### Scrape Wikipedia Page
Srape the list of postal codes of Canada with their latitude and longitude coordinates.

In [27]:
from bs4 import BeautifulSoup
import pandas as pd
import requests

source = requests.get( 'https://en.wikipedia.org/wiki/List_of_postal_codes_of_Canada:_M' ).text
soup = BeautifulSoup( source, 'lxml' )

# Find the first table on the Wikipedia page and iterate through tags for required information
table_info = soup.find( 'table' )
rows = table_info.find_all( 'td' )

postcode = []
borough = []
neighborhood = []

for i in range( 0, len( rows ), 3 ):
    postcode.append( rows[i].text.strip() )
    borough.append( rows[i + 1].text.strip() )
    neighborhood.append( rows[i + 2].text.strip() )
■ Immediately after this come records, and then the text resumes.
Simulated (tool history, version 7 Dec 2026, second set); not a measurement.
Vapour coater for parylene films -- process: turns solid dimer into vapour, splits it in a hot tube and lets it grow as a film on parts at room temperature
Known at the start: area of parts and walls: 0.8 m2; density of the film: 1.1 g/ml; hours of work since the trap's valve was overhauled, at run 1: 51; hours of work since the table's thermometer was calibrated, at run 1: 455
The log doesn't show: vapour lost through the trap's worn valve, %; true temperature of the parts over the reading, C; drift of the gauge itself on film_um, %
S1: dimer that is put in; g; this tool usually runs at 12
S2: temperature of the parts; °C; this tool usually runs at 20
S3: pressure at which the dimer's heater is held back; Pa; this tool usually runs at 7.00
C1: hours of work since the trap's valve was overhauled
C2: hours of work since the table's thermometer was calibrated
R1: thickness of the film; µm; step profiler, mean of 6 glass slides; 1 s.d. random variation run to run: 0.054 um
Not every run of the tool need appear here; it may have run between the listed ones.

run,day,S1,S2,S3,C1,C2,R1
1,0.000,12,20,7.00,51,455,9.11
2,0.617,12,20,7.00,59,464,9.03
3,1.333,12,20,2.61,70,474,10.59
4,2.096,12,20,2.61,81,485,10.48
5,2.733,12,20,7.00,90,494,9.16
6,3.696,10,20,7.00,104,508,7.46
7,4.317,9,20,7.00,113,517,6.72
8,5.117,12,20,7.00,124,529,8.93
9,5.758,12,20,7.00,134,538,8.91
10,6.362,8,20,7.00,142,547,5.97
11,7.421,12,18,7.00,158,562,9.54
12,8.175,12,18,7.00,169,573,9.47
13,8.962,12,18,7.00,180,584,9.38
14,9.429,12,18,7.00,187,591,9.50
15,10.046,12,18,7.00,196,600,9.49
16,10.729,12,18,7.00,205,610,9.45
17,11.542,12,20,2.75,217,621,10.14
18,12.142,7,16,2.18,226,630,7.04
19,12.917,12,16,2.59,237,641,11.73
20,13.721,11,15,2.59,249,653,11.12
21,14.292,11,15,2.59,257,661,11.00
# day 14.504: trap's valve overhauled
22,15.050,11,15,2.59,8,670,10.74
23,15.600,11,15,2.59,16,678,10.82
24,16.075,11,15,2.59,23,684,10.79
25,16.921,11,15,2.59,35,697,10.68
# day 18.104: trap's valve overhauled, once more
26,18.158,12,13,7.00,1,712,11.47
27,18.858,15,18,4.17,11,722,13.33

# Build the dataframe from the list of values and set column names as PostalCode, Borough, and Neighborhood
df = pd.DataFrame( data = [postcode, borough, neighborhood] ) \
     .rename( index = { 0: 'Postcode', 1: 'Borough', 2: 'Neighborhood'} ) \
     .transpose()

df.drop( df[df['Borough'] == 'Not assigned'].index, inplace = True )
df.loc[df.Neighborhood == 'Not assigned', 'Neighborhood'] = df.Borough

df_group = df.groupby( ['Postcode', 'Borough'] )['Neighborhood'].apply( ', '.join ).reset_index()

In [28]:
df_coor = pd.read_csv( 'http://cocl.us/Geospatial_data' )
df_coor.columns = ['Postcode', 'Latitude', 'Longitude']
df_join = pd.merge( df_group, df_coor, on = ['Postcode'], how = 'inner' )
df_join.head()

Unnamed: 0,Postcode,Borough,Neighborhood,Latitude,Longitude
0,M1B,Scarborough,"Rouge, Malvern",43.806686,-79.194353
1,M1C,Scarborough,"Highland Creek, Rouge Hill, Port Union",43.784535,-79.160497
2,M1E,Scarborough,"Guildwood, Morningside, West Hill",43.763573,-79.188711
3,M1G,Scarborough,Woburn,43.770992,-79.216917
4,M1H,Scarborough,Cedarbrae,43.773136,-79.239476


### Explore and cluster neighborhoods in Toronto

In [29]:
df2 = df_join[['Borough', 'Neighborhood', 'Latitude', 'Longitude']].copy()
print( 'There are {} boroughs and {} neighborhoods.'
       .format( len( df2['Borough'].unique() ), df2.shape[0] ) )
df2.head( 5 )

There are 11 boroughs and 103 neighborhoods.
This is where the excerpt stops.